Representatives from Dentsu's trading desk Amnet, Guardian News & Media, BSkyB and the media trading service The Exchange Lab told assembled executives from across the industry they expect creative agencies to adapt copy in real time in the future.
Sacha Bunatyan, the chief operating officer of Amnet UK, said: "We're not engaging with the creative agencies enough at the very beginning, to understand the big idea they want to communicate.
"It's an opportunity for us to feed through insights into how creative is performing on different platforms, to ensure that they can update the creative and bring it into this real-time ecosystem."
In the panel discussion on 'Programmatic Frontiers', the four experts discussed how advertising will adapt over the next three to five years to the rise of programmatic buying, which is increasingly used to serve ads in targeted spaces online, often through "surplus" inventory.
Veerle De Lombaerde, the global product director of The Exchange Lab, said she expects trading desks and creative agencies to work together more closely in future.
De Lombaerde said: "I think that's really going to start to create the step change in how [programmatic buying] is used in the whole marketing range."
She added that trading desks had a duty to "demystify" the process to the wider marketing industry.
"It's part of our responsibility talk about what it can deliver as a communications strategy, and to work with creative agencies to deliver that strategy and use the tools, rather than focusing on what the tools do," she said.
Tim Gentry, the revenue director of Guardian News & Media, agreed that creative agencies are not using the opportunities real time buying offers regularly.
Gentry said: "There's broad spread adoption of programmatic buying strategy, with real time bidding (RTB) as a sophisticated way to execute traditional buys.
"But that's broadly a media strategy, rather than a creative strategy. We don't see huge amounts of use of real-time creative."
The panel followed research launched at last week's Association of Online Publishers conference, which found that three quarters of online publishers expect programmatic buying to increase in the next year.
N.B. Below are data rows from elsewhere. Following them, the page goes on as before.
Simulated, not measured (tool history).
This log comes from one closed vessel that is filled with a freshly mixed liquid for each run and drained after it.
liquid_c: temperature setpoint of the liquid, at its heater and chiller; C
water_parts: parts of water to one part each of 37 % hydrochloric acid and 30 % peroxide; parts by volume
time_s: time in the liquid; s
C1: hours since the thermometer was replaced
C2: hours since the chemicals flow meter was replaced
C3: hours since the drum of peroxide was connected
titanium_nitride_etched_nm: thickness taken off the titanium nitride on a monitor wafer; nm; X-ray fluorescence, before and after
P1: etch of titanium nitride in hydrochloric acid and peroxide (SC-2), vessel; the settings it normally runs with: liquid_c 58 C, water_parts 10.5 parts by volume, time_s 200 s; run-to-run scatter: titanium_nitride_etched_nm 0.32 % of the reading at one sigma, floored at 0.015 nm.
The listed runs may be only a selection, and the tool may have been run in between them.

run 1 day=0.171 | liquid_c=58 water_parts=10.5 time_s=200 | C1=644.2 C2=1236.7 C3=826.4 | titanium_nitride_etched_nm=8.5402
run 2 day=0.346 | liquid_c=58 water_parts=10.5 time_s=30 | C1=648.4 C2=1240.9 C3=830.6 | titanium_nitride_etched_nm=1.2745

De Lombaerde said: "It's a conversation that we need to start having, because there's a lot of opportunity for programmatic to lend its distribution channels to a creative idea in a useful manner."
The Exhange lab is considering talking to creative agencies about AB testing for creative work, ahead of pitches. She said closer collaboration with bidding platforms could offer creatives an insight into adapting work for different platforms:
"What works on TV is not necessarily the right messaging for programmatic," de Lombaerde said.